Solomon spends a lot of time admonishing his son about what the Bible calls “strange women.” By that the Bible doesn’t mean strange in the sense of weird. It means strange in the sense of foreign to your God-given personal relationships. (You ever notice how much time God spends on the concept of relationships? Relationships are really important to Him.)
But even though this proverb is focused on Solomon’s son, you daughters can learn from this too, so don’t tune out!
Verses 1-4 show you how to keep from getting into trouble in the first place:
(1) My son, keep my words, and lay up my commandments with thee.
(2) Keep my commandments, and live; and my law as the apple of thine eye.
(3) Bind them upon thy fingers, write them upon the table of thine heart.
(4) Say unto wisdom, Thou art my sister; and call understanding thy kinswoman:
(5) That they may keep thee from the strange woman, from the stranger which flattereth with her words.
Saturate yourself with God’s Word and make it the centerpiece of your thoughts and you’ll have godly perception. You’ll see trouble coming before it gets to you. And notice again how God describes this as a relationship. “Say into wisdom, Thou art my sister; and call understanding thy kinswoman.” The key to all your relationships is your relationship to God, and the key to that relationship is your relationship to His Word. How is your relationship to God’s Word going? Is it growing every day?
For the rest of the proverb, Solomon describes the stupidity of the victim, one of the “simple ones,” and the subtlety of the strange woman.
He describes the victim pretty bluntly:
- One of the simple ones
- An ox
- A bird(brain)
- By implication, gullible and easily led
If you don’t want to be a dumb ox, be led by the Spirit and be discerning always. The Bible calls this “walking circumspectly.” In other words, always be sizing everything up the way God sees it so you don’t get taken.

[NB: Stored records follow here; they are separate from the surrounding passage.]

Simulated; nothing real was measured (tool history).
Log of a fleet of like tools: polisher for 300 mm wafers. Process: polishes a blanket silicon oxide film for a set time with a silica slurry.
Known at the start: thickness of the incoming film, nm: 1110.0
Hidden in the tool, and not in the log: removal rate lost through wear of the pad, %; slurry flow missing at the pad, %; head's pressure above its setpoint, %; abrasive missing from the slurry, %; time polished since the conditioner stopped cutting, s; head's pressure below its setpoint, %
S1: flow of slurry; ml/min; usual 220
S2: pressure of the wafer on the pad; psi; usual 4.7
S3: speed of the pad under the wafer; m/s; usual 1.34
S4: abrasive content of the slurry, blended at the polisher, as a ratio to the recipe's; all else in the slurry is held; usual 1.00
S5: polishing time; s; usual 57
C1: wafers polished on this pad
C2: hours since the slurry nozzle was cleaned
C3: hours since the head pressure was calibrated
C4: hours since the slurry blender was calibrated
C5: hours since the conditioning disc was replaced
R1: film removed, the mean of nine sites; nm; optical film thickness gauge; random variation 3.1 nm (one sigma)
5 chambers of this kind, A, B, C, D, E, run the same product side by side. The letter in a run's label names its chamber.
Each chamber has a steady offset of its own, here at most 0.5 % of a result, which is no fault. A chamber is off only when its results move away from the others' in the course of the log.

Solomon describes the ox bait (the woman) like this:
- “And, behold, there met him a woman with the attire of an harlot, and subtil of heart.” (v. 10) (“Subtle of heart” means clever, but in this context, clever in a bad way; like the serpent in the Garden.)
- Loud and stubborn (v. 11).
- Unstable (v. 12): “Now she is without, now in the streets…”
- Hypocritical (v. 14).
- She has no regard for relationships, particularly marriage vows. (v.19)
The proverb ends speaking of the many that have fallen as a result of this strange woman. They will be accountable for having fallen victim to her and she will one day give account for all the victims she has taken.
The advice to son and daughters is the same: “Let not thine heart decline to her ways, go not astray in her paths” (Pro 7:25 ).